If we do not make that assumption, an allegorical reading seems just as, if not more, "natural".
Seems like a lot of quibbling over some pretty undefined territory.

I think both assumptions are fair, but a willingness to ignore the geographical problems really amounts to a willingness to accept the story as allegorical.

Both Mark and his intended readership were probably "equally ignorant." It seems to be pretty well established that both he and his audience lived in the Diaspora. I don't think we have much information about how frequently Jewish merchants traveled between, say Alexandria and Jerusalem or Damascus and Sepphoris, but regardless, they would have stuck to established routes and probably had only a spotty knowledge of Judean geography. And - I may be wrong about this - most Jewish families living in the Diaspora had been there for centuries. Of course, even recent arrivals would be unlikely to know the proximity of Garasa to a body of water.

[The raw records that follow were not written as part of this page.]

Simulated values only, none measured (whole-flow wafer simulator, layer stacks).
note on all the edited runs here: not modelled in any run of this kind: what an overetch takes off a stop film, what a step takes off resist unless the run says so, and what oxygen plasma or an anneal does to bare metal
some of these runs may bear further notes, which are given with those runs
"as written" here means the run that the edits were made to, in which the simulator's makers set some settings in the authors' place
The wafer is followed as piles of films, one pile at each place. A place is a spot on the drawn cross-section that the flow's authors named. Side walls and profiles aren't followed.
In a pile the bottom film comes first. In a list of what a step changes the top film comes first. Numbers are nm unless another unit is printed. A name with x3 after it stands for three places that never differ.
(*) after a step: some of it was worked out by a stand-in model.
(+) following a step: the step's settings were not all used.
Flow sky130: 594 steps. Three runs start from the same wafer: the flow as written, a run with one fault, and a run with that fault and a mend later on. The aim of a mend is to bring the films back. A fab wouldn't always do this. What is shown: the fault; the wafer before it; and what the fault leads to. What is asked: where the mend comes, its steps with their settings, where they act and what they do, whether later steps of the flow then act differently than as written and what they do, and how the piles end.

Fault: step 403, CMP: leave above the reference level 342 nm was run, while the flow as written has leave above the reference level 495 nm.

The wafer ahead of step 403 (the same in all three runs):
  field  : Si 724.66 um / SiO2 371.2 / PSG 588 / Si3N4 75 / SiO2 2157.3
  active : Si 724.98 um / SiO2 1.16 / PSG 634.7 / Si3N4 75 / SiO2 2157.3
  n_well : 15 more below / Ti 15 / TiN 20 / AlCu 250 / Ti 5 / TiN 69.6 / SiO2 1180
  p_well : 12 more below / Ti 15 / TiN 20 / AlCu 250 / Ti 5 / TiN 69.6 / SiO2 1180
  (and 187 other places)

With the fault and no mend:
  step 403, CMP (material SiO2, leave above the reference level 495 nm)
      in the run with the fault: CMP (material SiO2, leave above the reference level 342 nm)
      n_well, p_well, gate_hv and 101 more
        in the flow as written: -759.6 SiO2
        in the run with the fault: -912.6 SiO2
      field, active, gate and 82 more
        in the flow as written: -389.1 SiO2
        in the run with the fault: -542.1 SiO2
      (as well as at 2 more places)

My reading is that the Christian (Nazarean?) sect gave up on Jews living in Palestine before the middle of the first century. Later, when Jesus was historicized, Christian missionaries from the Diaspora would have been viewed as carpetbaggers attempting to push a phoney baloney history that was known by the locals to have been false. (This rejection was attributed to Jewish perfidy and hardheartedness, of course.) Until the fabulous events in the Christians' pseudo-historical account had receded sufficiently into the past, Christians would have avoided Jerusalem like the plague. Acts notwithstanding, I don't think there's any believable evidence of significant Christian activity in Judea during the 2nd century, but the Diaspora was a beehive.

Under those circumstances, Mark, an evangelist writing in the Diaspora in the very late first century, would have had little to lose by portraying geographical nonsense regarding Judea as fact. For his audience, also in the Diaspora, the geography needed only to sound plausible. The miracle was what mattered; what did he or they know or care about geography?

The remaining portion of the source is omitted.